Chicago Tool Library Search Improvements: Part 2
Quick wins
In Part 1 we discussed the Chicago Tool Library’s Circulate app and some of the common problems with its search functionality. Now let’s start discussing solutions. The best way to start is by picking off some of the low hanging fruit. These solutions won’t be super quantitative, but the point is that they’re easy to implement and clearly improve the user experience.
Step 0: Collect data
I’m labeling this as Step 0 because it doesn’t solve any problems on its own, but it will be foundational for other solutions later on.
Circulate originally didn’t have any logging when users interacted with the website, which made it hard to analyze search performance. If you want to improve search results, you need to know what users are actually searching for.
When we decided to attempt to improve search, one of the first things we did was add logging to the app.
We used a gem called ahoy
(what a fun name!) to add logging for two types of interactions:
- Searches: log the query, any filters applied, and number of results returned
- Item views: log the item ID, the referring URL (which includes the search term if it came from the search page), and the search result index
Logging searches will allow us to see what users search for most frequently, and the logging views will help us piece together which queries are returning relevant results and which ones are not. Now that we’re armed with data, we’ll be able to focus and evaluate our efforts to make sure we’re solving problems that users are actually facing.

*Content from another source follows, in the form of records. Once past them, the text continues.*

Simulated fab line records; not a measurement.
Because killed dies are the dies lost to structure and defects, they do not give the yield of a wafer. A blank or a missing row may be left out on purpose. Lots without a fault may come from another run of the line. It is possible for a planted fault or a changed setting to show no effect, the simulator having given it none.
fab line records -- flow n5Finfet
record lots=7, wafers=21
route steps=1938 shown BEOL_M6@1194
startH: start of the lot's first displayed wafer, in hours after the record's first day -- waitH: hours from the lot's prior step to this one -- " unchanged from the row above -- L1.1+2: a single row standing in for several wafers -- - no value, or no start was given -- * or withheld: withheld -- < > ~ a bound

Quick Win 1: Queries with zero results
This one immediately follows from Step 0. Now that we’re logging search events, we can create a report to identify which search queries are returning zero results. Most of those search queries fall into one of two cases:
Case 1: There really are no tools in the library that are relevant to the query. One of the most common examples is “drum sander”. The tool library doesn’t have one. In this case, returning zero results is the correct behavior. There’s nothing super actionable for us here, but it can still be useful data to provide to the organization—it might help identify gaps in the inventory that we weren’t aware of.
Case 2: There is a relevant tool but it wasn’t retrieved. This case is much more actionable. Our current search actually has pretty good recall, so it’s uncommon that we fail to retrieve a relevant tool. However, our current search implementation (pg_search) struggles with typos. It’s common for a misspelled query to return zero results—see the “wheel barrel” example from Part 1.
The good news is the typo issue is easy to (partially) address. In our database, we have a field where we store “other names” for items, which we frequently use to store synonyms or common typos. To handle an individual typo, we just need to add, for example, “wheel barrel” in the list of other names for all of the wheelbarrows in the inventory. That’s not a very robust solution—it doesn’t scale well to other search terms and it doesn’t defend against other variations of the same term (e.g., “wheeel barrell”)—but it’s easy to implement for the most common typos1.
It’s worth noting that there’s a long list of low-volume zero-result queries, but we’re not too worried about that long tail, at least not when looking for quick wins.
Quick Win 2: Search by number
This could be grouped with the “zero search results” category, but it required some backend code changes to fix so I’m splitting it out separately.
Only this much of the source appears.